So I thought it’d be fun to temporarily set aside the statistical mumbojumbo and share our greatest experiences as Spartans with each other by answering the following question:

What was your best day as a Spartan?

I’ve copied this idea from Bilfer at the Detroit Tigers Weblog (who is my personal blogging Jedi master).  Earlier this year, he asked his readers, “What was your best day in baseball?,” lifting that line from the fabulous book, The Soul of Baseball, by Joe Posnanski.  The book centers around Negro League great Buck O’Neil who made a habit of asking people he met that question, reflecting his unrelentingly upbeat attitude toward life.

I’ve adapted the question for our purposes.  The topic of your response can be about an MSU basketball game, an MSU football game, an intramural soccer game on Munn Field*, or, really, any experience that involves (1) you and (2) that school that’s known to all, Michigan State University.  It can be something you experienced in person or a moment of Spartan stupendousness you took in from your living room sofa.  It can be short and sweet; it can be a novella; it’s all good.

*I chose this example since I once scored a goal with my head, well my face really, in an intramural soccer game on Munn Field.

The main goals here are to (1) reminisce about great Spartan moments of the past and (2) learn a little a bit about each other.  But to add some incentive, we’ll make this a bit of a contest.  From the responses received, the best 3-4 entries will be selected by the independent accounting firm of Mrs. Spartans Weblog and Sons according to ill-defined and entirely subjective criteria.  Those finalists will have their entries posted on the front page of the blog and a poll of the Spartans Weblog faithful will determine the contest winner.  Said winner will receive a free copy of College Basketball Prospectus 2008-09.

Post your entry in the comments section below.  If, for some reason, you’d prefer to e-mail it to me, that’s OK, but the entry will then only appear on the site if it’s selected as a finalist.  To be eligible for the prize, entries must be received by noon next Tuesday, October 21.

To get us started, here’s my best day as a Spartan:

My wife and I were season basketball holders for four years as students at MSU.  As it happens, the only year we had seats in the lower bowl at Breslin was the 1999-2000 season.  Fortuitous timing, to say the least.

Of all the great moments at Breslin that year, the greatest, of course, was the win against Michigan to close out the regular season.  31 points for Charlie Bell, 20 assists for Mateen Cleaves, a whopping 4 minutes of PT for my wife’s favorite player, Mat Ishbia, and a 51-point blowout of our in-state rival.

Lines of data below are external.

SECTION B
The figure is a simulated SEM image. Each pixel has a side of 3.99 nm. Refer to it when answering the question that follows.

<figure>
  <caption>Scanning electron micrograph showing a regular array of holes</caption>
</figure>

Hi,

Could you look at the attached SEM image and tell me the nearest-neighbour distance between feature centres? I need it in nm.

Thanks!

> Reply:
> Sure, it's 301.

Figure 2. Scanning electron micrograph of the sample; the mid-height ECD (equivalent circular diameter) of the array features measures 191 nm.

After the game ended, we flooded out onto the court with the rest of the students for the Big Ten championship ceremony and comments by Mateen.  Those comments started with “Whaaaat’s Up?” and ended with a guarantee: “We WILL win the National Championship.”  The rest, as they say, is history.

I have a photo I bought at SBS of the scene on the floor of Breslin as the word “Whaaaat” is leaving Mateen’s mouth.  You can just make out the back of my head among the sea of students on the floor.  It’s a great memento of a day of pure Spartan joy.

Now, what was YOUR best day as a Spartan?